# Hickory-Smoked Maple bacon: with Pix



## couger78 (Jun 4, 2012)

*It's makin' bacon time!*

Got all the ingredients lined up for this recipe...
	

		
			
		

		
	








Into the dry ingredients, I add the 'wet.'







Well-mixed into a sticky paste that'll be rubbed into the bellies...







I picked up 16.5 pound of pork belly at a 'reasonable' price. Hard to get it in my area, I've discovered. Many places want upwards of $7-8 a pound! This was $3.99/lb special ordered at our local Whole Foods. Good fat-to-lean ratio.







I gave the bellies a thorough rub-down with the maple/honey cure paste, distributing it evenly across all surfaces. These will sit in my fridge for two days while the salt draws moisture out and a brine develops. It's important to allow the brine to cover the meat so I may move the bellies into separate zip-locs to ensure good brine contact & submersion.

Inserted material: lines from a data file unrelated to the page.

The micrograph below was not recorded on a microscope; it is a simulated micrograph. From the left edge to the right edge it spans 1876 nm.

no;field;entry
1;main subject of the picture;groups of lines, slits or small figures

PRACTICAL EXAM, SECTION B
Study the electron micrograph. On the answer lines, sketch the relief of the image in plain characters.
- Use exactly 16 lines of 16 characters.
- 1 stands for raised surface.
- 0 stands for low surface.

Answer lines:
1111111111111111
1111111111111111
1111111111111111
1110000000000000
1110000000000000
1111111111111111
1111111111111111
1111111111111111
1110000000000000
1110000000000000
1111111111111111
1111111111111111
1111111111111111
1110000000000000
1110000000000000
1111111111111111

That's all for now. After 5-7 days of curing, it will then be on to the next step: SMOKING.

More to come!

Kevin


----------



## scarbelly (Jun 4, 2012)

Looking great so far


----------



## smokinhusker (Jun 4, 2012)

Looking good...those are nice bellies!


----------



## jrod62 (Jun 4, 2012)

Looks good . Will be back to check this out in two weeks


----------



## couger78 (Jun 5, 2012)

Last night I picked up some jumbo Ziplocs (13x15") which are an ideal size for the belly-slab sizes I have.

I transfered the bellies from the plastic lug to the Ziplocs—a nice brine has developed— and squeezed out the excess air.







Now I'll flip these every day or so for good cure coverage. In hindsight, had I already had the ziplocs in hand, I wouldnt have had to let the bellies sit in the lug, but gone right into the bags.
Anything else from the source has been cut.